Nondualist Vedanta Theology as Propounded by Sri Sankara
Lecturer: Professor M. N. Narasimhachary

Day & Time: Trinity Term, Thursdays, 4 PM, Weeks 1-4

Place: Christ Church, Lecture Room 2

Aims:
This is a course of four lectures on the Nondualist (Advaita) Vedanta theological system as propounded by Sri Sankara, the 8th century CE Hindu theologian. The aim is to focus on the contribution of Sankara to Vedanta theology in general and to Nondualist Vedanta in particular. Theistic Vedanta, articulated by later Vedanta theologians such as Ramanuja, Madhva, and Vallabha, cannot be fully understood without a proper understanding of the works of Sankara.

Objectives:
Familiarity with the historical and cultural background in which Sankara appeared.
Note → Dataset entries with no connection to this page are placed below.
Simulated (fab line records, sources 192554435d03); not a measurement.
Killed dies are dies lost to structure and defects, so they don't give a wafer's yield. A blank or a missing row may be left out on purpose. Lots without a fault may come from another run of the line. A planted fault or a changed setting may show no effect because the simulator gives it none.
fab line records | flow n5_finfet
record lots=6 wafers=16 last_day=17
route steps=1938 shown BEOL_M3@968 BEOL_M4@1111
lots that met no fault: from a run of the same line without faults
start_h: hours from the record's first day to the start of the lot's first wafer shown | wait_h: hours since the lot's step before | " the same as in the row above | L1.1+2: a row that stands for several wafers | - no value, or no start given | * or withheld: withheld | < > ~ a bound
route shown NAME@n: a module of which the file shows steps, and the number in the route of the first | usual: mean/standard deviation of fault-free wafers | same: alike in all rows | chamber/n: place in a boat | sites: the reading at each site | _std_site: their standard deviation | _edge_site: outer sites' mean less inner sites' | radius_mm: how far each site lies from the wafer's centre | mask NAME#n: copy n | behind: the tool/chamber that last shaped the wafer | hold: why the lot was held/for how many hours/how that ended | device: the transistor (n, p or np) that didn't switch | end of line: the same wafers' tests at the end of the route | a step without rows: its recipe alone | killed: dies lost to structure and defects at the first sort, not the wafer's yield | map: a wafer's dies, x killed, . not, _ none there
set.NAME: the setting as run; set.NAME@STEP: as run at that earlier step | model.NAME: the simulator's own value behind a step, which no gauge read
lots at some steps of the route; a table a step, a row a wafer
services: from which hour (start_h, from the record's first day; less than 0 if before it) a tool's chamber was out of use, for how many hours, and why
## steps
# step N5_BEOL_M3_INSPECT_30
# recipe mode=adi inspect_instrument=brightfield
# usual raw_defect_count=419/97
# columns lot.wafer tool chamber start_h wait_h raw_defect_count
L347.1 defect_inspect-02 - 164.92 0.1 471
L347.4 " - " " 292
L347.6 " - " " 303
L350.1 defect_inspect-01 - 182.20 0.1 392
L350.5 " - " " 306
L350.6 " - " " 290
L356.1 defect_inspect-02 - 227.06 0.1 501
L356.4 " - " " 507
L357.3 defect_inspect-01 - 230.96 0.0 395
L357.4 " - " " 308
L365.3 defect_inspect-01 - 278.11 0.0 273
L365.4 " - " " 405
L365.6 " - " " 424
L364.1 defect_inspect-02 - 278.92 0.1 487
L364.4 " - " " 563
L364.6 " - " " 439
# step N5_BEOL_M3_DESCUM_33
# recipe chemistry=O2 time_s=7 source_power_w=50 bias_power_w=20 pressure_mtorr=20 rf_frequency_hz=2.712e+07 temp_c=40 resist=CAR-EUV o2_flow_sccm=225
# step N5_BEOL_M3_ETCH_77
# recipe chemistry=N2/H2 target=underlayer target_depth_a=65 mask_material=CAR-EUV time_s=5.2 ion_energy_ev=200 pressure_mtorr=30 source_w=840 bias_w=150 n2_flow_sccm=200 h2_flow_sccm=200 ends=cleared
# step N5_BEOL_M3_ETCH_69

Familiarity with the key concepts of the Advaita theology: for example, Brahman (as Ultimate Reality), Brahman with positive form (saguna) and without form (nirguna), the nature of the individual soul, the world as material nature, ignorance as a personal and cosmic phenomenon (avidya, maya), and living liberation (jivanmukti).

Materials necessary for a comparative study of Advaita and other systems of Vedanta.

Lecture schedule (first four weeks of Trinity term):
Introduction: Sri Sankara, his life and teachings; his predecessors; his critique of the systems of Buddhism and Jainism; his successful reestablishment of the Vedanta method of interpreting the Upanisads and systematizing their teachings.

Sankara's commentaries on the three basic textual resources of Vedanta: the Upanishads, the systematized synthesis of the Upanisads known as the Brahma Sutras, and the famous Bhagavad Gita; key concepts such as those mentioned above under Objectives.

Sankara as a poet, composer of praise hymns such as the Bhaja Govinda Stotra and the Kanaka Dhara Stotra; a consideration of the philosophy reflected in them.

Post-Sankara Nondualist Vedanta classics such as the Brahmasiddhi, Naiskarmyasiddhi, Istasiddhi and the Advaita Siddhi.

Concluding remarks; the debt of gratitude later Vedanta writers owe to him.